The UN’s theme for this year’s International Women’s Day is “Equality for women is progress for all”.
International Women’s Day marks women’s long history of struggle to obtain basic labour rights and universal suffrage in the last century. It is a day of solidarity that connects movements and initiatives to advance women’s rights further and has been celebrated since 1975, which was declared International Women’s Year by the UN.
In the last decade, the MDGs have served to mobilize support and action on gender equality and development in different areas.
Gender parity has been achieved in primary education enrolment in most countries and the increase in the proportion of women in parliament has been impressive. However, there are important areas in which progress has been less than satisfactory: significant gender gaps exist in employment rates, social protection and secondary and tertiary education; maternal mortality continues to be high and official development assistance for gender equality remains inadequate.

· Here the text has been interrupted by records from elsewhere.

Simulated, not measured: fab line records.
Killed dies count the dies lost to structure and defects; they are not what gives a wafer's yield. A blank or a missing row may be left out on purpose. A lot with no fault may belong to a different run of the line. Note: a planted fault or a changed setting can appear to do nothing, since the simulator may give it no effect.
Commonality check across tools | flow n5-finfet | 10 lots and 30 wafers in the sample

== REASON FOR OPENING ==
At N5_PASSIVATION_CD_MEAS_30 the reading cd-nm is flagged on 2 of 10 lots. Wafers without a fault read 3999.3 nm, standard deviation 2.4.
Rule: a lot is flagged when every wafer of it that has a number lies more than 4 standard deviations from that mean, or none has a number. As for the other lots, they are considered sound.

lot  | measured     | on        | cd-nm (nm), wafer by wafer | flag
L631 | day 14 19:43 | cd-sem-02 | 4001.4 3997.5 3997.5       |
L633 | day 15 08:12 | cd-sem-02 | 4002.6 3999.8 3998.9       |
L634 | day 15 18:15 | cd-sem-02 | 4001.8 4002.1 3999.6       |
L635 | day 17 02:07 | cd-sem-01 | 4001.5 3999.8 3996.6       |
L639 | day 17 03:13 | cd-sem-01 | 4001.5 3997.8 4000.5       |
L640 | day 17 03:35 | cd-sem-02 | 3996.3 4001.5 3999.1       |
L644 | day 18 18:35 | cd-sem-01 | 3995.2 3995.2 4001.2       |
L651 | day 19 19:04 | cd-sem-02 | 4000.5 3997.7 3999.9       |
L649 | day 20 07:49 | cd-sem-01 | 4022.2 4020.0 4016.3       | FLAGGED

The gender equality Goal (3) of the MDGs has also been criticized for not paying enough attention to the structural causes of gender inequality such as violence against women, systematic gender-based discrimination and lack of access
to economic resources while focusing mostly on education and reproductive health.
Similarly Goal 8, on fostering a global partnership for development, was supposed to mobilize support from rich countries for development in the form of trade policy concessions, higher aid, debt relief and capacity building but has been found weak in design and lacking in implementation. These areas need to be strengthened in the emerging post-2015 development framework.
UNCTAD analytical work has highlighted that women face some common structural constraints across countries and regions such as:
i) segmentation in low-value added and labour-intensive or subsistence-oriented work;
ii) unequal access to productive resources such as land, facilities, credit, technology, including ICT;
iii) low access to training and skill-building due to gender segment in education and employment, lack of resources (time and income) and social and cultural barriers;
iv) heavy burden of care work and domestic responsibilities.
Thus, to address gender equality in the post-2015 development agenda, UNCTAD is of the view that there is a need to a deeper examination of issues such as eliminating the gender wage gap, reducing women's share of vulnerable employment, eliminating gender segmentation in the labour market and ensuring women have equitable access to productive resources.
On economic development and trade, we recommend conducting gender impact assessments for all trade and investment agreements, evaluating whether and how trade contributes to inclusive development, ensuring that industrial upgrading and commercialization does not exclude women, ensuring persons adversely affected by trade are compensated or reintegrated into the labour market and finally, providing social safety nets to address the economic insecurity and volatility as a result of trade.
The new sustainable development goals framework, we hope, will build on the strengths of the MDGs but also take into account the critical lacunae in its design that the experience of the past two decades has revealed.